Damning reports published in the midst of last week’s intensive election coverage were withheld during the preceding campaign due to their potentially sensitive content, it has emerged.
A total of five reports from the Audit Office and the assembly’s Standards and Privileges Committee were published last Friday while most journalists were either preoccupied with election coverage or resting after an arduous night covering counts.
The Audit Office issued two reports – a review of regional waste management and a joint report with the local government auditor that examined the failure by public bodies to proactively investigate allegations of planning fraud, involving more than 100 applications for livestock sheds and almost 3,500 falsified soil samples.

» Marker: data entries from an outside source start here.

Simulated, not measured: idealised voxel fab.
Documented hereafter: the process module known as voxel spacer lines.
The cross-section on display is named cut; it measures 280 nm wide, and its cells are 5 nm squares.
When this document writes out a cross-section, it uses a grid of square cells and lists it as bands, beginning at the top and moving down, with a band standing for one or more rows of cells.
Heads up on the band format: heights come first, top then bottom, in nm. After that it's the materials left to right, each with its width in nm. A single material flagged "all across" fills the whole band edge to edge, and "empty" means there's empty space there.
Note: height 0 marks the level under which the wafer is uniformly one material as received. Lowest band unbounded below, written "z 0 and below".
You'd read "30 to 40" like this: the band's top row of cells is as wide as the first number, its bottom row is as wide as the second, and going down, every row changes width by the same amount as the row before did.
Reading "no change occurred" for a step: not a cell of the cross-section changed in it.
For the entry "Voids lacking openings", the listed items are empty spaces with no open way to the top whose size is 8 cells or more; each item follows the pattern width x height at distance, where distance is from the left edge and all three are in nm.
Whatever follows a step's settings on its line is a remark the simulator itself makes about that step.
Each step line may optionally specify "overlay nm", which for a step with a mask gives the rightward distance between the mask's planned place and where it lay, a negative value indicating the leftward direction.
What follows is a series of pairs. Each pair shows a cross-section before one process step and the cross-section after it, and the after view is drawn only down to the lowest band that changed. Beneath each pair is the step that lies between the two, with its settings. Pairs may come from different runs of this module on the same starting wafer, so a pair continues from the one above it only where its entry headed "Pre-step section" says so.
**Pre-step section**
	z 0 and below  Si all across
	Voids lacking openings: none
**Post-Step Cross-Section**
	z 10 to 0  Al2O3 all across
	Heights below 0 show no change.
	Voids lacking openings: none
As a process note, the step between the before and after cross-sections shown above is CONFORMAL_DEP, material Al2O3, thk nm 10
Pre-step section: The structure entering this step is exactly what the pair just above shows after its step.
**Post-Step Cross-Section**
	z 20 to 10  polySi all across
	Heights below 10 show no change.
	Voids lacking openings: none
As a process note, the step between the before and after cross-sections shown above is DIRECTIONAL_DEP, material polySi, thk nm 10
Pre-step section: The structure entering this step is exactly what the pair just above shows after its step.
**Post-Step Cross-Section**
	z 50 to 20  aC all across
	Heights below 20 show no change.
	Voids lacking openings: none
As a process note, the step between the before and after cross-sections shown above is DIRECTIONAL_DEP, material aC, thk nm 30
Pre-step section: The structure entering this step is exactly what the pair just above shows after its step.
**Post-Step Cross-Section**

The latter report highlighted widespread inertia and buck-passing between the Northern Ireland Environment Agency and nine councils, which it said “treated the matter with varying levels of seriousness”.
The Standards and Privileges Committee released three reports in all, two of which centred on DUP ministers’ breaches of the ministerial code by failing to attend North-South Ministerial Council (NSMC) meetings in 2021.
The third dealt with the conduct of former Alliance MLA Patrick Brown, who stood down from the assembly in April.
The DUP ministers – Paul Givan, Gordon Lyons, Michelle McIlveen, Gary Middleton and Edwin Poots – had claimed scheduling issues were to blame for their non-attendance.
However, Commissioner for Standards Melissa McCullough concluded there was a “clear and publicly stated intention by the DUP to disengage with the NSMC including non-attendance at NSMC meetings”.
The timing of the reports’ publication meant the issues highlighted failed to gain the widespread coverage they would ordinarily be afforded.
The Audit Office and Standards and Privileges Committee is expected to adhere to purdah rules, which constrain what actions public servants can undertake during the pre-election period in case it influences voting behaviour.
There was criticism of the executive parties in the days running up to polling day last week for making a series of positive announcements that it was claimed may have breached purdah guidelines.
In May, First Minister Michelle O’Neill blamed the pre-election period for delaying the Programme for Government.
An Audit Office spokesperson said that during purdah its work would “potentially be subject to increased scrutiny and political sensitivity”.
It said the reports were made available in advance of the assembly’s summer recess, which began on Saturday July 6.
A spokesperson for the assembly said there was a duty to publish reports “as soon as reasonably practicable”.
“The committee therefore agreed that these reports should be published as soon as the pre-election period had ended,” the spokesperson said.
SDLP Opposition leader Matthew O’Toole again accused executive ministers of last week “breaking long-standing convention prohibiting political announcements”.
“Their behaviour has been made worse by the fact that damaging news stories from the Standards and Privileges Committee and the Audit Office were held back because those bodies rightly respected the rules,” the SDLP MLA said.
“We have written to the head of the civil service about what happened and have sought a clear explanation for ministers using the trappings of their office to flout the rules that everyone else abides by.”